Volume IV. Prose and Poetry: Sir Thomas North to Michael Drayton.

VIII. Shakespeare: Life and Plays

§ 17. Last group: Cymbeline, The Winter’s Tale and The Tempest

Last come the famous three: Cymbeline, The Winter’s Tale and The Tempest, where no idle fancy has seen “the calmed and calming mens adepta” of which one of all but the greatest of Shakespeare’s contemporaries, Fulke Greville, speaks in a great passage of prose. The first and second were seen by Simon Forman, an astrologer of the day, in 1610 and 1611; The Tempest was certainly performed in 1613, and may have been written one or two years earlier—a theory which makes it not a late play at all is absurd and rebutted by the whole internal evidence. But internal coincides with external in allotting the three to the latest period possible: the versification supporting the general tone, and the intense romantic influence corroborating both. In respect of construction, however, there is a remarkable difference between Cymbeline and The Winter’s Tale, on the one hand, and The Tempest, on the other.

Cymbeline has by some been reproached with being, and by others regretfully admitted to be, the loosest and most disorderly play in Shakespeare. Not only does he take his largest romantic licence of neglecting unity of time and place—to that the reader must long have been accustomed. Not only does he mix plots and interests with the most insouciant liberality, as if he were making a salad of them. But he leaves his materials, his personages, his incidents, at a perfect tangle of loose ends. Still, the interest is maintained, partly because of the actual attraction of many of his episodes; partly because of the exquisite poetry which is showered upon the play in every direction; but, most of all, because of the perfect charm of the character of the heroine. That Shakespeare has equalled Imogen is certainly true; but he has never surpassed her, and he has never repeated or anticipated her.
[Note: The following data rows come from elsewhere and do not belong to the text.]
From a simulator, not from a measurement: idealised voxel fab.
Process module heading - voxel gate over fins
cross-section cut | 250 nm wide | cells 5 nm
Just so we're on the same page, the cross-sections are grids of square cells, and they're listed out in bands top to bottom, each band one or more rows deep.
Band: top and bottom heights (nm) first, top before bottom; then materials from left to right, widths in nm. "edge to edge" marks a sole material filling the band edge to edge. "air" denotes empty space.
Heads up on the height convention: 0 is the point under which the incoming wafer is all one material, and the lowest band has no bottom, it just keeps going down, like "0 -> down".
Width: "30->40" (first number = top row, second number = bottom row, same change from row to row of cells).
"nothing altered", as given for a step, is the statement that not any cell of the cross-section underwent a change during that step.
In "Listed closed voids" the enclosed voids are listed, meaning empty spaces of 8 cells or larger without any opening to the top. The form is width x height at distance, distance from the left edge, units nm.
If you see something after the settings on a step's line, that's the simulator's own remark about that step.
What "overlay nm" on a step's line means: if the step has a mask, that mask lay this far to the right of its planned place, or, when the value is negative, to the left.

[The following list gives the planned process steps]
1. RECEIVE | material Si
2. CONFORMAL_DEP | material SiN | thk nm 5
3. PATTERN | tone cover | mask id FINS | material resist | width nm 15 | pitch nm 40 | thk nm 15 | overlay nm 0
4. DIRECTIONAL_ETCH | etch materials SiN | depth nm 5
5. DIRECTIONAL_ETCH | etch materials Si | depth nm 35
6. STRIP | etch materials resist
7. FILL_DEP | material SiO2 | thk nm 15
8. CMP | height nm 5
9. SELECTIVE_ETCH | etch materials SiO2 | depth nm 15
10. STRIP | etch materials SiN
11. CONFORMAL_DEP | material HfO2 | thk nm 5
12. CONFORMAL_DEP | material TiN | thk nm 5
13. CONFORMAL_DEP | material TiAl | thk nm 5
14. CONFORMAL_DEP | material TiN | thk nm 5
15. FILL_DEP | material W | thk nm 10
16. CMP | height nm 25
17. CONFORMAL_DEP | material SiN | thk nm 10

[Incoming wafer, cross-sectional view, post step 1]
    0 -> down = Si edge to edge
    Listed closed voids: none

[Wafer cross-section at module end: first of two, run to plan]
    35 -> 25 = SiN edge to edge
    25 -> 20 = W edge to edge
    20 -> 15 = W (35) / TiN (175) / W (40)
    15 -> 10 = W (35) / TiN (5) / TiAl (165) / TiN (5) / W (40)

Perhaps there is nothing more remarkable in these three plays, even among Shakespeare’s work, than the extraordinary beauty—both in phrase, passage and scene—of their separate parts. The word beauty is used advisedly. Here, in Cymbeline, for instance, fault may be found—irrelevantly, perhaps, but not ungroundedly—with construction, with connection of scenes and so forth. But those who look, not at the skeleton, but at the body, not at the mathematical proportion of features, but at the countenance, will hardly be disturbed by this. The two Imogen and Iachimo scenes; the whole episode of Belarius and his supposed sons; the miraculous song dirge which Collins, though he made a pretty thing of it, merely prettified—these are things impossible to conceive as bettered, difficult to imagine as equalled, or approached.

The Winter’s Tale has something, but less, of the same sublime neglect of meticulous accuracy of construction; it has, perhaps, a more varied interest; it has even more lavishness of poetical appeal. The “sea coast of Bohemia” is nothing; but the story, merely as a story, is certainly more romantic than dramatic. There is no character that approaches Imogen; for Perdita, exquisite as she is, has no character, properly speaking. The jealousy of Leontes, though an interesting variant on that of Othello and that of Posthumus, not to say on that of Master Ford, has a certain touch of ferocious stupidity, which Shakespeare probably intended, but which is not engaging. Hermione, admirable so far as she goes, is not quite fully shown to us; and, though Paulina is a capital portrait of what Ben Jonson declared his own wife to be—“a shrew but honest”—she does not go far. Autolycus, perhaps, is the only figure who fully displays the Shakespearean completeness. But the fascination of the play is quite independent of these knots in the reed. The abundance of it—the cheerful beginning and sombre close of the first Sicilian scenes; the partly tragic opening and pastoral continuation of the Bohemian; the tragicomedy and coup de théâtre of the end—is very great. But the suffusion of the whole with quintessenced poetry in the fashion just mentioned is greater. It appears chiefly in flash of phrase for the first three acts till the great storm scene at the end of the third, with the rather severe punishment of Antigonus and the contrasted farce of the shepherds. But, in the fourth, where comedy and romance take the place of farce and tragedy, and especially in Perdita’s famous flower speech, it overflows; and there is plenty of it in the fifth. Had Greene lived to see this dramatising of his story, he might have been more angry than ever with the upstart crow; if, as sometimes, though too seldom, happens, his stormy spring had settled into a mellow early autumn, he ought to have been reconciled.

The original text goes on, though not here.